Created on: February 15, 2009   Last Updated: February 21, 2009

"William, get off the computer now."

"Just one more minute. I promise."

"Very well; I'm counting down.... Minute is up. Get off the computer now, please."

"I'm almost finished typing in these codes. If I stop now, I'll lose everything I've been doing."

Sound familiar? This is a regular conversation I have with my little cousin every single time I have been asked to watch him. I have often joked that if there was a fire or another catastrophe while I was babysitting, I would have to grab the computer and tell him to follow in order to get him out of the house. Everyone who knows the child chuckles at the joke, and then nods in agreement.

Yes, children are becoming addicted to the internet. Gone are the days when you can entice a child to go outside and ride a bike or play for hours in the park. Gone are the days when a lively basketball game with a friend or a parent was the highlight of a teenager's day.

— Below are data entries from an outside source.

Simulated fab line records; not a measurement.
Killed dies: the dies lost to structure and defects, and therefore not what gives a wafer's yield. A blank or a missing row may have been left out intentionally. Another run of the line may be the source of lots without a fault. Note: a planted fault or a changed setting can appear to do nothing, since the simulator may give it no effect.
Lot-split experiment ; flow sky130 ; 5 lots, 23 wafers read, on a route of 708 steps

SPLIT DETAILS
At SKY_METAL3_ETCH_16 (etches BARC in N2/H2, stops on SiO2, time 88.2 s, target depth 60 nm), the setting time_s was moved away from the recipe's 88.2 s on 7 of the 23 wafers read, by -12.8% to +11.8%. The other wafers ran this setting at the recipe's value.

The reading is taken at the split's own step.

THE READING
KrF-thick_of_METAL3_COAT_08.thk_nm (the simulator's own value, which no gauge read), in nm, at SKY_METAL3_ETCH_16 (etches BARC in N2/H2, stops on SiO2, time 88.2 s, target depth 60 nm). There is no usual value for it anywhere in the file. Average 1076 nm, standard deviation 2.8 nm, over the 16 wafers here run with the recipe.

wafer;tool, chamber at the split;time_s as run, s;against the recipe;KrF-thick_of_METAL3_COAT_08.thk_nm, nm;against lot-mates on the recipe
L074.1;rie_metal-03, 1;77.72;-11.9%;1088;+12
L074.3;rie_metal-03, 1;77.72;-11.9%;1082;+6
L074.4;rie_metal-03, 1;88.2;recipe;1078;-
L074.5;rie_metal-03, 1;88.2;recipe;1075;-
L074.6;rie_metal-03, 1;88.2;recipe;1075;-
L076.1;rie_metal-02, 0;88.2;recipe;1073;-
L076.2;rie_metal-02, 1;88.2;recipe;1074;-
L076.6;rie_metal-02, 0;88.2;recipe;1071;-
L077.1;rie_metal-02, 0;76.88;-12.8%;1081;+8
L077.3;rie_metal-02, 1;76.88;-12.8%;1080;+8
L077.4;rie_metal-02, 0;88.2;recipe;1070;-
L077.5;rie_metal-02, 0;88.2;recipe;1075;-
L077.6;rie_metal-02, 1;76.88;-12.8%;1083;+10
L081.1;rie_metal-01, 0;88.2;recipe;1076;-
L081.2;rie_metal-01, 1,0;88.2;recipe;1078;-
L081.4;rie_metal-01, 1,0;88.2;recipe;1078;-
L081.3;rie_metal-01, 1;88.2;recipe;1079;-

Instead, children, especially teenagers, are glued to a computer screen. The sedentary activities are endless. Children can chat with people they know or have never met, play a limitless number of games for hours on end, enter code after code after code in attempts to win prizes for different products, watch scores of videos and listen to one song after another after another.... the list continues. The only common factor - the child sits, watches a screen, and occassionally shifts an object around that computer technicians have cleverly termed, "the mouse."

Parents have cause to worry. Gone are the days when playing requires energy. Our computer addictions are raising children who are overweight and more accustomed to eating a snack while playing a game with a computer screen rather than going outside and playing a game with a jump rope.

Parents have cause to worry. Gone are the days when they could meet and know every acquaintance and friend of their children. Our computer addictions are raising children who type to people across the world, permitting a machine to be a middle-man for conversation, while struggling to carry out meaningful relationships with real people across the street. Even more frightening, many of these people our children our typing to are adults who do not have the correct intentions.

Parents have cause to worry. Gone are the days when children came together at campouts to tell scary stories or to laugh at one another's jokes. Our computer addictions are raising children who see truly monstrous acts played out on videos and hear horrid language in song after song, while unable to sit back and enjoy a truly good story or a fun, clean joke.

Yes, our children are addicted to computers. They know it, and they are unconcerned. As I was writing this story on the computer, my little cousin came and asked me if he could have the computer. I told him he would have to wait, and then I explained that I was writing a story about computer addiction, and I had included an anectode about him. When I read it to him, he was very proud and demanded I use his real name. I told him, "No, but tell me what name you want me to use, and I will use that instead." "William" is not unhappy that I am writing about his computer addiction. "William" is not concerned about the possible problems his computer addiction might create and has possibly already created.

All addictions can and have created significant problems for people in the past. Computer addictions are not excluded from this. And the scariest part - our children are the primary targets.

Parents have cause to worry. And hopefully they will. Because our children are not in the least bit worried.